After having minutes to run for as firefighters controlled flames, Mandie Winston of UJIA reflects on the lessons Israel can learn from the natural disaster

Wildfires (Photo by Joanne Francis on Unsplash)
Wildfires (Photo by Joanne Francis on Unsplash)

Seeing the images of devastating wildfires outside Jerusalem this week, my heart stopped for a moment.  In November 2016, similar fires engulfed my home village of Nataf in the Judean Hills. We had minutes to literally run for our lives as firefighters controlled the flames just long enough to open the one road out to safety. Driving my children through the thick smoke along a wall of fire is not an experience I wish to repeat.

Most of our Jewish village took refuge that night in nearby Abu Ghosh where we were fed and given shelter by our Muslim neighbours. When the fire had subsided enough for us to return home, we did night patrols while the children slept, scouring the landscape to put out remaining patches of fire. Eventually, after a week, welcome rains put out the residual embers.

We were lucky. A home and a wonderful business were destroyed but thankfully no one died and no one was injured. But the trauma was tenacious and insidious. I took three lessons from the experience which I remembered this last week as I called friends currently affected.

Firstly, Israel’s strength, especially at times of disaster, rests upon its social fabric. I was lucky to live in a place in Israel where co-existence is treasured. The disturbing civic violence in May showed we cannot take this for granted. I am grateful to work for an organisation that recognises the need to work with all of Israel’s citizens to find common ground.

Mandie Winston is the chief executive of UJIA.

Secondly, Israelis live with compounded historical trauma. Fires upon wars. Disasters upon conflict. Stresses from so many directions affect mental and emotional health. Israelis are resilient. We need to be. But trauma needs to be treated. In May, UJIA partnered with the Israel Trauma Coalition to support for Israelis in Ashkelon traumatised by rocket fire from Gaza. The communities affected by wildfire will need trauma support too, as my village did.

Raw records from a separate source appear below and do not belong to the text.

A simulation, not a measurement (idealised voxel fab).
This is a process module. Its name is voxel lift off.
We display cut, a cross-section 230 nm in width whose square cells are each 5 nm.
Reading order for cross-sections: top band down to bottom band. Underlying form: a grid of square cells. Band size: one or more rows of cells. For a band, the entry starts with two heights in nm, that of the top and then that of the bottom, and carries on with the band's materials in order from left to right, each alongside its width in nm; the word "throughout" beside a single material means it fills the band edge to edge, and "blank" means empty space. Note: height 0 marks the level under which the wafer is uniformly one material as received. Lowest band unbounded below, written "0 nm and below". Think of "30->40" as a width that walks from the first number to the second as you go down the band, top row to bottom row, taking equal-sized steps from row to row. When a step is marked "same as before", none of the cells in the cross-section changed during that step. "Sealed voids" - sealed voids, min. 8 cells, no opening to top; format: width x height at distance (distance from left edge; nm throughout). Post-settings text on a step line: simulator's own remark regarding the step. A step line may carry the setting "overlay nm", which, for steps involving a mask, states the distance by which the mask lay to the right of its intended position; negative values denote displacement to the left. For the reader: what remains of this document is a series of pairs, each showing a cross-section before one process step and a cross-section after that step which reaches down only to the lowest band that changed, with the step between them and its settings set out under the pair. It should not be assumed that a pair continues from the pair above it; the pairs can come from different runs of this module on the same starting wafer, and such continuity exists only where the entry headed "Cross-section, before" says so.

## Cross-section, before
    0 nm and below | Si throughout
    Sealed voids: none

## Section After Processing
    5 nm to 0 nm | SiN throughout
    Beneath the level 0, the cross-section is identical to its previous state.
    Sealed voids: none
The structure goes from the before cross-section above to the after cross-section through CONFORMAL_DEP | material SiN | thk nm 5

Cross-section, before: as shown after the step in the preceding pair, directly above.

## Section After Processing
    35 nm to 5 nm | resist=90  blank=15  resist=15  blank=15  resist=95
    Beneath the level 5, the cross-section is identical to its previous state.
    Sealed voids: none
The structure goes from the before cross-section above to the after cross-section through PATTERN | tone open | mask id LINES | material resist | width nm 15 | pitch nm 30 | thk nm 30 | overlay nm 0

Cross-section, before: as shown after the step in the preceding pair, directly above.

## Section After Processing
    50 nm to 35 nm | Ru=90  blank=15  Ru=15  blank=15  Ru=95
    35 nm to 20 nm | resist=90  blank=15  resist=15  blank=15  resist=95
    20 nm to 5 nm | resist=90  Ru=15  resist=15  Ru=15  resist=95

Thirdly, in our Jewish community here in the UK we talk a lot about specific challenges facing Israel, whether from BDS, Iran or internal discord. But there is another danger facing Israel but not only Israel: the climate crisis. The Intergovernmental Panel on Climate Change’s recently published assessment report was a code red for humanity.

These fires are a warning for Israel that serious investment is needed to protect communities from future fires. But Israel also has an opportunity to be a light unto nations and use its incredible technological ingenuity in the urgent battle against the climate crisis.